I failed my Literature test by two and a half marks. Was supposed to analyse an extract from George Eliot's "Middlemarch". My teacher said that I definitely have the potential to do better, because I made some insightful observations, and only failed because... well, apart from the fact that I left the entire essay hanging on one incomplete sentence ("This shows the extent of Mr. Casaubon's - "), that is. The only reason I failed was because I got the narrative perspective wrong.
Did I ever mention that I hate the Victorian era? Well, I do. I truly do. It gets on my nerves so much that I'm almost tempted to drop Literature.
Argh. Screw it. That was yesterday and I wasn't too disappointed, truth be told, because it was largely over-shadowed by the fact that I saw my cager first thing in the morning, at the canteen. Isn't it nice? I think it is. He was with his friends, all basketballers, so I didn't do anything then. If I'd known that I wasn't going to see him anymore for the rest of the day and for the whole of today, I think I would've done something.
In fact, I was so determined to get his number today that... yeah. The details are for myself to know only. But I didn't see him anyway so what the hell.
I'm going to get his number by the end of the week. The New Kid's mate is trying to get it for me (although she doesn't know that it's for me, 'cause The New Kid didn't tell her that I'm the girl who's interested) but yeah, I don't need the favour. More fun getting it myself.
And I can. And I will. I will charm him with my disarming smile and....
Fuck, I think I'm going to throw up.
I'm a bit crazy today. I have a Maths test tomorrow. I can't fail it. Especially not after last week, the week that my grades started going down the drain. I mean, I had three tests in a row on Friday and a fucked up Econs test on Thursday. And I'm going to fail all of them. In fact, I've already failed Literature.
Such an irony, you know. That was the first test I've failed so far... Literature. My first subject to fail. I think I can just laugh and die in the process.
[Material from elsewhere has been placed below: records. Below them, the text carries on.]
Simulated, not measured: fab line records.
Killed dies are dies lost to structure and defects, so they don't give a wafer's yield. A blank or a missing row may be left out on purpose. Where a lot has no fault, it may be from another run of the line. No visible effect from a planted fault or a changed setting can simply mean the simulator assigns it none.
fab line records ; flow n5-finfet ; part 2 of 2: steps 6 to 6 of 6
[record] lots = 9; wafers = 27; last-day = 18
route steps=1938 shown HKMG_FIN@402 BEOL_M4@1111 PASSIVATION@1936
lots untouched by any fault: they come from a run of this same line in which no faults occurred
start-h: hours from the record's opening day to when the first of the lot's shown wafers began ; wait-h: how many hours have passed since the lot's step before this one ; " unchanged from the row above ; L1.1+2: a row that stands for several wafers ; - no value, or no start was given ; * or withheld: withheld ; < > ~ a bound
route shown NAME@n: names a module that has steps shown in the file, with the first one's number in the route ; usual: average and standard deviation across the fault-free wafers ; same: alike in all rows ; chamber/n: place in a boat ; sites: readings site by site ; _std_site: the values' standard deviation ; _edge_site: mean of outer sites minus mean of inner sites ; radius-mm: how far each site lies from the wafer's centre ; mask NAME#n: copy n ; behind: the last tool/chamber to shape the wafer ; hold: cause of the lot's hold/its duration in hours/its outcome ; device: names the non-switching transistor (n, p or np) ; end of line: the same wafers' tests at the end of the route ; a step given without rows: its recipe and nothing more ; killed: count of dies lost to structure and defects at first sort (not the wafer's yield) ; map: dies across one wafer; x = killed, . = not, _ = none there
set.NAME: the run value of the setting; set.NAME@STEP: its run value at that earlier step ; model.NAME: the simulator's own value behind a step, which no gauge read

So back to the Maths test. I can't fail. This is like basketball, the importance of scoring the first basket during crunch time. Or even just scoring the opening basket of the match. It's a morale booster, something that lets you know all's not lost, that there's still some hope left for you to turn the tide.
And I desperately have to turn the tide. I can't stand failing. Failing is unacceptable.
Geniuses like me shouldn't fail.
And I'm not just talking about tests results.